THE AFTERMATH of the murder of Russian opposition leader Boris Nemtsov has been chilling even by the sinister standards of Vladimir Putin. Ten days after the gangland-style hit on a bridge near the Kremlin, police arrested and charged several ethnic Chechens, including one who was said to have confessed. That man, Zaur Dadaev, turns out to be the former deputy commander of an elite police squad controlled by the Chechen leader Ramzan Kadyrov, a fierce Putin loyalist. Mr. Kadyrov quickly praised the suspect as “a real patriot of Russia.” Mr. Putin, meanwhile, chose Monday to present Mr. Kadyrov with an Order of Honor, along with Andrei Lugovoi, the leading suspect in the 2006 London murder of another Kremlin critic.
If this all seems rather unsubtle, then that may be the point. Mr. Kadyrov, whom the Russian leader installed as Chechnya’s absolute ruler and who in turn serves as a Kremlin attack dog, has been a suspect in the unsolved assassinations of other Putin opponents, including of journalist Anna Politkovskaya, who was gunned down on Mr. Putin’s birthday in 2006. In each instance Mr. Putin has shielded and defended Mr. Kadyrov. In the Politkovskaya case, several Chechens were arrested and eventually convicted of the killing in questionable trials that never explained who had ordered the murder.
The suspects in the Nemtsov killing also look like fall guys. According to a member of the Kremlin’s official human rights advisory council, three of the five suspects arrested were probably tortured; a sixth was reported to have blown himself up with a hand grenade. Those abused include Mr. Dadaev, who reportedly retracted what he said was a forced confession.
While his former foot soldier languishes in Moscow’s Lefortovo prison, Mr. Kadyrov has been offering a far-fetched theory for why he might have acted: Mr. Nemtsov, he says, gave offense with statements condemning the killing in Paris of journalists working for the magazine Charlie Hebdo. Mr. Dadaev, he claimed, is “a deeply religious person” who “was shaken” by this.
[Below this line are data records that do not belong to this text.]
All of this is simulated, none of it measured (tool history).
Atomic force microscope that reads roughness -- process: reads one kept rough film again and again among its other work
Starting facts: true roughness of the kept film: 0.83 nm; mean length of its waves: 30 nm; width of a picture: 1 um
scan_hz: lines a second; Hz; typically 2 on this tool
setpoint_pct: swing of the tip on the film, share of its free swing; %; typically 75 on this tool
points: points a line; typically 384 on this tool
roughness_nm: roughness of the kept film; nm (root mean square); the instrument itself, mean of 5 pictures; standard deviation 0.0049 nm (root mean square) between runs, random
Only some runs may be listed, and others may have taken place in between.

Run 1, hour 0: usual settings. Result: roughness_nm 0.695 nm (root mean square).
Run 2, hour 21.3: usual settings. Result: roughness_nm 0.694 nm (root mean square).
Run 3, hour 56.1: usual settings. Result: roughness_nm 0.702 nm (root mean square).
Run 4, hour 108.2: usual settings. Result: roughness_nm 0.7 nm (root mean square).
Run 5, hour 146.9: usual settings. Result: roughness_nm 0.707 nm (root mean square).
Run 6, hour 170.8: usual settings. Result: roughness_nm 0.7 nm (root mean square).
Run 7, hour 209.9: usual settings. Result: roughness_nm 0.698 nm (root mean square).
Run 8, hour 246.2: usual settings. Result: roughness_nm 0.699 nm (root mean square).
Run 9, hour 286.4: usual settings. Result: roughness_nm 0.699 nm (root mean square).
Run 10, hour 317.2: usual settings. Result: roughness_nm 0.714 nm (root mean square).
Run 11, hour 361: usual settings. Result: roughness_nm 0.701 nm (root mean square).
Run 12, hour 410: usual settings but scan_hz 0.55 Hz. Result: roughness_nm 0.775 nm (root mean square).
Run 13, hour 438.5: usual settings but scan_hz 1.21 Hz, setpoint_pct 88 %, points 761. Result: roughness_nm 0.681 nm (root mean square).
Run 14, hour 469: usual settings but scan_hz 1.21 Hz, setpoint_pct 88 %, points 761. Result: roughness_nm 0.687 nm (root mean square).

To believe this is to ignore Mr. Nemtsov’s far larger profile as an adversary of Mr. Putin and the deep connections between Mr. Kadyrov and the Putin regime. Just a few weeks ago, the Chechen leader staged a rally of his gunmen in Grozny’s soccer stadium; according to an account in Time magazine, Mr. Kadyrov declared: “We will gladly fulfill any order, in any spot of the world where our president tells us to go.” Brian Whitmore of Radio Free Europe reported that a contingent of Mr. Kadyrov’s thugs played a prominent role in a recent Kremlin-orchestrated rally against last year’s “Maidan” revolution in Ukraine. They carried signs saying, “Putin and Kadyrov will prevent Maidan in Russia,” along with photographs of Mr. Nemtsov, who had denounced Mr. Putin’s Ukraine adventures.
Of course, there is no proof that either Mr. Kadyrov or Mr. Putin were involved in Mr. Nemtsov’s murder, and there may never be. But Russians following the case have gotten a clear message. Anyone who opposes the Putin regime, no matter how prominent, can be killed — and those responsible are more likely to receive a Kremlin medal than a court summons.